The second-degree polynomial approximation provides a reasonably good fit to the data. The red line represents the true nonlinear relationship, while the blue line shows the polynomial approximation. However, if we restrict the dataset to prices below $10, the fit noticeably worsens. This demonstrates a limitation of the polynomial model: while it might fit well within certain ranges, it can lead to unrealistic predictions outside those bounds. For instance, the model might predict that burger sales will eventually rise again as prices increase, which contradicts typical market expectations.
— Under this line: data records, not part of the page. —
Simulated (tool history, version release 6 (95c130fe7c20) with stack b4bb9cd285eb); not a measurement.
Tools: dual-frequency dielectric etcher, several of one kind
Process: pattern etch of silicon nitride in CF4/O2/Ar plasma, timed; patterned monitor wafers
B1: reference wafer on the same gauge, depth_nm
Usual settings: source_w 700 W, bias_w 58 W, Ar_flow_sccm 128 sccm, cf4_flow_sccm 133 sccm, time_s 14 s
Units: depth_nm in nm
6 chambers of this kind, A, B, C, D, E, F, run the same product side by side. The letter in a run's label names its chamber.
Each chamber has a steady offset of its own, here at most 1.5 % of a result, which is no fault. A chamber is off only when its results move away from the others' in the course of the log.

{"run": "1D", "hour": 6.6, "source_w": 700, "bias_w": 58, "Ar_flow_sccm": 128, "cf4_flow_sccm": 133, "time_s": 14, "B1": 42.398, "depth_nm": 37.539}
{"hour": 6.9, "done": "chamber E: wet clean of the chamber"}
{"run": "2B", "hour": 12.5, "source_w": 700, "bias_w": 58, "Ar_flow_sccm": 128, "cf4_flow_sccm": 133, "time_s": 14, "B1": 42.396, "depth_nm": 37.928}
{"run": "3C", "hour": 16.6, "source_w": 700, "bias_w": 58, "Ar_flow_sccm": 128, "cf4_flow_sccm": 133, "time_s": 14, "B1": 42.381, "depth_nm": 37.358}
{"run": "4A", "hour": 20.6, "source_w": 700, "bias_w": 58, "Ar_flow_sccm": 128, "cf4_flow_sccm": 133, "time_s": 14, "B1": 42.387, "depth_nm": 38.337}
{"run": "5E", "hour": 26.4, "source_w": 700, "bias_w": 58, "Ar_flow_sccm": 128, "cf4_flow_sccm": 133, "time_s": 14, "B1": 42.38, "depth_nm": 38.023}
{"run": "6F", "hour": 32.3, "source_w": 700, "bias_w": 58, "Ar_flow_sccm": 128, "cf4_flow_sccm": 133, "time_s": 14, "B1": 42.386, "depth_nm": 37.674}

dat <- read.csv("Burger Data.csv")

x   <- dat$Price
y   <- dat$Burgers
xc  <- x - mean(x)
xc2 <- xc^2

# Check Correlation
print(paste0("Non centered correlation: ", round(cor(x, x^2), 4)))

## [1] "Non centered correlation: 0.971"

print(paste0("Centered correlation: ",     round(cor(xc, xc^2), 4)))

## [1] "Centered correlation: 0.2083"

# Polynomial Regression Fit
outRegPol <- lm(Burgers ~ Price + I(Price^2), data = dat)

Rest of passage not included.